Nearing the final outcome in the murder trial of George Zimmerman, local leaders addressed the threat of street riots.
Representatives of South Florida law enforcement, faith, and legal communities joined more than a hundred attendees in a packed house at the North Dade Regional Library on Tuesday for a public briefing on the trial.
Miriam Martin, wearing a large pin with her nephew Trayvon's face over her chest, rose to speak to the crowd during the public comment section of the meeting. "I just want to reiterate on behalf of the Martin family," she said, "please, no violence."
Attorney Edward Shohat facilitated the law portion of the program. He said he expected the case would be "going to the jury on Friday."
Miami-Dade Police Department plans in the event of unrest include possibly establishing First Amendment free-speech zones for people to gather in peaceful protest protected by officers. Religious leaders announced churches as meeting places for prayer.
A panel of legal experts explained the courtroom proceedings, jury selection, the admissibility of evidence, and the "stand your ground" law Zimmerman is invoking in his defense.
Whatever the verdict, there will be an immediate and emotional response.
The nation has obsessed over the case of the neighborhood volunteer watchman and the shooting of the African-American teenager for the last year. Twenty-two percent of American adults admitted to following the news of it very closely, according to results from a Gallup poll released in April 2012. Opinions on whether Zimmerman is guilty of a crime were found to be sharply divided along racial lines.
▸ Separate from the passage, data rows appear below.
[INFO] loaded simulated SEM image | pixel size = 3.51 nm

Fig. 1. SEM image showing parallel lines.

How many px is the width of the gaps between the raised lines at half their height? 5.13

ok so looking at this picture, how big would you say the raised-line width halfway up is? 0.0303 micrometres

The Miami-Dade County Community Relations Board and the Miami-Dade County Youth Commission organized the event. Their stated purpose: "To inform, empower, and protect our community."
Jude Bruno represented young people on behalf of the County Youth Commission, which advises the Miami-Dade Board of County Commissioners and the mayor on youth-related issues.
His organization, along with the Community Relations Board, created the hashtag #KeepCalmForTrayvon, which Bruno promoted at the event. "Keep calm for Trayvon," he said. "That is our driving message, kind of our symbol for the nonviolence campaign."
They sent a letter to the owners of the Miami Heat asking for support. "Role models in the community," Bruno said. "If we can get them to just send a message of nonviolence, that's going to go a long way."
A unity walk in Miami is also in the works for the day the jury goes into deliberation.
The George Zimmerman murder trial resumed at 9 a.m. today.